Suds With Securb: Valentines Day: A dozen long stems or a dozen longnecks?

Suds With Securb Logo Mrs. Securb has been complaining that ever since embarking on this column adventure, I have been spending more and more time downing beers in my Manroom. I tried to explain to her the importance of research in creating an informative and entertaining read but all I get is an eye roll and head shake as she walks out of my fortress of solitude followed by a loud door slam.

Then just recently a stroke of genius hit me like a lighting bolt; we could spend time together drinking beer! And with Valentines Day around the corner, what better way to say I love you than to buy her some top-notch hooch.

There’s only one bump in the road with this resourceful plan and its a doozie; Mrs. Securb is not a beer drinker. In fact the only beer she’ll touch is Amstel Light and even then shes lucky to get through a 12 pack a year. Every attempt I have made to turn her on to high-end beers has always resulted in a scowl on her face followed by the question How do you drink this crap? I could ask her the same question regarding Amstel Light.

There are some beers that are marketed toward women like the low carbohydrate, but flavorful  Michelob Ultra. It even comes in a dainty little 10-oz. can.  Corona Extra is a favorite of women garnished with its little lime wedge, but alas, this beer also has no flavor or substance. How dare they call this beer extra! The only thing extra about it is the added water.

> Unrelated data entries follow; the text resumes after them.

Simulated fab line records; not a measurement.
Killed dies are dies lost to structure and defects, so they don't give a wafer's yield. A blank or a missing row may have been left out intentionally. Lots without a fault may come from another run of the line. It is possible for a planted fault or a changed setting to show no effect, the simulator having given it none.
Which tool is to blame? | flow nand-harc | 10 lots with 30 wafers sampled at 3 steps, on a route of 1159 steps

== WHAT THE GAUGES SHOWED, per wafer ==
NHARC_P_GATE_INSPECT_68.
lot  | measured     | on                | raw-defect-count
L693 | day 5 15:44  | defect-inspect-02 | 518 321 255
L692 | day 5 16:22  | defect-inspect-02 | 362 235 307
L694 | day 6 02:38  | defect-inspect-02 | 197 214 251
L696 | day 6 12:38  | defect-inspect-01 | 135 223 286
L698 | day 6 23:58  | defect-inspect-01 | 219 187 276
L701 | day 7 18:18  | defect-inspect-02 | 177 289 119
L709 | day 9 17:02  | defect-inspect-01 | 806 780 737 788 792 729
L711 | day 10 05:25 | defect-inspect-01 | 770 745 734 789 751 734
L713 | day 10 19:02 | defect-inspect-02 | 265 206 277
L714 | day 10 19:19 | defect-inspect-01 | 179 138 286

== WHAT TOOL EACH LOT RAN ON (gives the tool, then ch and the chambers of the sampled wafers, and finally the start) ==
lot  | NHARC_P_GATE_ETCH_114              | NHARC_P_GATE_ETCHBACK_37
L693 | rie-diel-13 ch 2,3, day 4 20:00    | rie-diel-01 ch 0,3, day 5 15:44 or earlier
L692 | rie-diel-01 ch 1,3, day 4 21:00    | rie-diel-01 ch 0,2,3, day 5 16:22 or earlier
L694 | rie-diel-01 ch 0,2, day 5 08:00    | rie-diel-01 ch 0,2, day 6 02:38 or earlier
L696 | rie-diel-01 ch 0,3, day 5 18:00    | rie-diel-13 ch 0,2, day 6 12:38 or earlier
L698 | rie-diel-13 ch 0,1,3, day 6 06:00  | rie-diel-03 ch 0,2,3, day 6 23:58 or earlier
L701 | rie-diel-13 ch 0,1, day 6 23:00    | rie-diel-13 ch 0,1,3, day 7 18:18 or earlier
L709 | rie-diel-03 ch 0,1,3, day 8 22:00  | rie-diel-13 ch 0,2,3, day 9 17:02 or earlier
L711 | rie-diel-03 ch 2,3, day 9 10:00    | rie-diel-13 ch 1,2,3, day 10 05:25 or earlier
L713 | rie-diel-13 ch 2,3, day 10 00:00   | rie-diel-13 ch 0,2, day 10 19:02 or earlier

With Valentine’s Day right around the corner and the Internet yielding no viable information on women and beer, I needed an expert and I needed one quick. So, I turned to Jocelyn Grooms; the beer buyer at Wine Society in Tyngsboro, Massachusetts.

I calmly explained my task to Jocelyn and asked for her insight on women and beer. She shared my opinion that beers marketed toward women like Michelob Ultra and Tequiza simply were not good and suggested what she called “transition beers” to bring my wife from the realm of wine coolers and malt beverages to the world of beer. With my interest peaked, we looked at a few Wheat beers, Belguim Whites, and Fruit Beers, finally deciding on 4 for me to take home and sample. The winners were Rogue Morimoto Soba Ale, Jopen Adriaan, Dogfish Head Au Courant and Unibroue Éphémère Apple. Determined to sway Mrs. Securb, I packed these bad boys in the trunk along with a bunch of other treasures and headed home to commence research.

When sampling exceptional beers several criteria must be considered. First look at the beer’s color, its head and its consistency. Do not hold the beer up to light when doing this as that will dilute the true color. Next, give the glass a little swirl to get the carbonation going and release the aroma and slow down for a second to appreciate the fragrance. Breathe it in through your nose with your mouth closed, and then try with your mouth open. Let us now take a sip, not a gulp. Hold it in your mouth and think about the flavor, palette and aftertastes. Is the beer sweet or bitter? Do you sense any underlying flavors like chocolate, raisins, molasses or maybe even dust or cobwebs? There might be some spices you taste even salty or peppery overtones.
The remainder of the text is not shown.